The driver provides a standardized interface for offloading computational
tasks to DSPs found on Qualcomm SoCs, supporting all DSP domains (ADSP,
CDSP, SDSP, GDSP).
The QDA driver is designed as an alternative for the FastRPC driver
in drivers/misc/, offering improved resource management, better integration
with standard kernel subsystems, and alignment with the Linux kernel's
Compute Accelerators framework.
User-space staging branch
============
https://github.com/qualcomm/fastrpc/tree/accel/staging
Key Features
============
* Standard DRM accelerator interface via /dev/accel/accelN
* GEM-based buffer management with DMA-BUF import/export support
* IOMMU-based memory isolation using per-process context banks
* FastRPC protocol implementation for DSP communication
* RPMsg transport layer for reliable message passing
* Support for all DSP domains (ADSP, CDSP, SDSP, GDSP)

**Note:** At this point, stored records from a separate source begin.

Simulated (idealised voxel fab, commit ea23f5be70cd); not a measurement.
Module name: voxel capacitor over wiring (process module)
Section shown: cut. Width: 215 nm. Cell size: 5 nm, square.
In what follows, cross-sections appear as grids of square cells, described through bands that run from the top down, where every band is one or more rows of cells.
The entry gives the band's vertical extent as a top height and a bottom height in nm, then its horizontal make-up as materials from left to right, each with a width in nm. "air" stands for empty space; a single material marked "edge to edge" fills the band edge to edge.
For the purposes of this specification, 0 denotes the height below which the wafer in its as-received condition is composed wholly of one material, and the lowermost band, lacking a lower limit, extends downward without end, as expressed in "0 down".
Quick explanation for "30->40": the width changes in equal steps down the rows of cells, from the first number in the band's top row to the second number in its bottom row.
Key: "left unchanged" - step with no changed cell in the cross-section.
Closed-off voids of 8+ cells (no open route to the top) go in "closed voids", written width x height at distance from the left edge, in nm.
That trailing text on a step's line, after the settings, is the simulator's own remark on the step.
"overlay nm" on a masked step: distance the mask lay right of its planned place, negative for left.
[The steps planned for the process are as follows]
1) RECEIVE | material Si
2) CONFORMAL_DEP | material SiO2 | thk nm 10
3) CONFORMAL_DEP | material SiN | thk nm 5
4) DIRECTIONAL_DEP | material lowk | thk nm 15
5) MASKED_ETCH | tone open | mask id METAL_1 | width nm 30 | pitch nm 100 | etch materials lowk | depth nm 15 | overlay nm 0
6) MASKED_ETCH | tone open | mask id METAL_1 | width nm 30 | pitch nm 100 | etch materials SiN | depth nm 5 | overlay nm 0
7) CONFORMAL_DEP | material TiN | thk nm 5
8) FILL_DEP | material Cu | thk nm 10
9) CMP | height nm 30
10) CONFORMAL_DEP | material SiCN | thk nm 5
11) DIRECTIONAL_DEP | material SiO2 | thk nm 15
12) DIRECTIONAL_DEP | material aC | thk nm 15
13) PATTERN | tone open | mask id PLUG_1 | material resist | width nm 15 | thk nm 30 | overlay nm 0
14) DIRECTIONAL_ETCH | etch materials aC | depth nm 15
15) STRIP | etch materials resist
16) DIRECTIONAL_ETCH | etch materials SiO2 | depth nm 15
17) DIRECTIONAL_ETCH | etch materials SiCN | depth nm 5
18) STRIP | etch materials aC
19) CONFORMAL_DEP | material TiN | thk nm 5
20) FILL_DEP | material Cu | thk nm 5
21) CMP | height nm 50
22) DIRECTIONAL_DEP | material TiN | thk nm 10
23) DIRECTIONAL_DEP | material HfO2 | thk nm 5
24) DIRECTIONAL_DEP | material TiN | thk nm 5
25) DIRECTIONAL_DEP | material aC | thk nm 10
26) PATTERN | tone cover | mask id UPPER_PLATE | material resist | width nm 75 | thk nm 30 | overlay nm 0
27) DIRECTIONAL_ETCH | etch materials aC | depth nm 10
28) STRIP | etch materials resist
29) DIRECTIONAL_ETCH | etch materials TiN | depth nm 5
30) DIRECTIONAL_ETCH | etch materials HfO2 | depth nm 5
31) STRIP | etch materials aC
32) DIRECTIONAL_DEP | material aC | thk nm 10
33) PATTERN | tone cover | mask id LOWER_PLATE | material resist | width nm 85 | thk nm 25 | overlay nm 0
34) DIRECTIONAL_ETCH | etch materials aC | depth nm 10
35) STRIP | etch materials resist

* Comprehensive IOCTL interface for DSP operations
High-Level Architecture Differences with Existing FastRPC Driver
=================================================================
The QDA driver represents a significant architectural departure from the
existing FastRPC driver (drivers/misc/fastrpc.c), addressing several key
limitations while maintaining protocol compatibility:
1. DRM Accelerator Framework Integration
- FastRPC: Custom character device (/dev/fastrpc-*)
- QDA: Standard DRM accel device (/dev/accel/accelN)
- Benefit: Leverages established DRM infrastructure for device
management.
2. Memory Management
- FastRPC: Custom memory allocator with ION/DMA-BUF integration
- QDA: Native GEM objects with full PRIME support
- Benefit: Seamless buffer sharing using standard DRM mechanisms
3. IOMMU Context Bank Management
- FastRPC: Direct IOMMU domain manipulation, limited isolation
- QDA: Custom compute bus (qda_cb_bus_type) with proper device model
- Benefit: Each CB device is a proper struct device with IOMMU group
support, enabling better isolation and resource tracking.
- https://lore.kernel.org/all/245d602f-3037-4ae3-9af9-d98f37258aae@oss.qualco…
4. Memory Manager Architecture
- FastRPC: Monolithic allocator
- QDA: Pluggable memory manager with backend abstraction
- Benefit: Currently uses DMA-coherent backend, easily extensible for
future memory types (e.g., carveout, CMA)
5. Transport Layer
- FastRPC: Direct RPMsg integration in core driver
- QDA: Abstracted transport layer (qda_rpmsg.c)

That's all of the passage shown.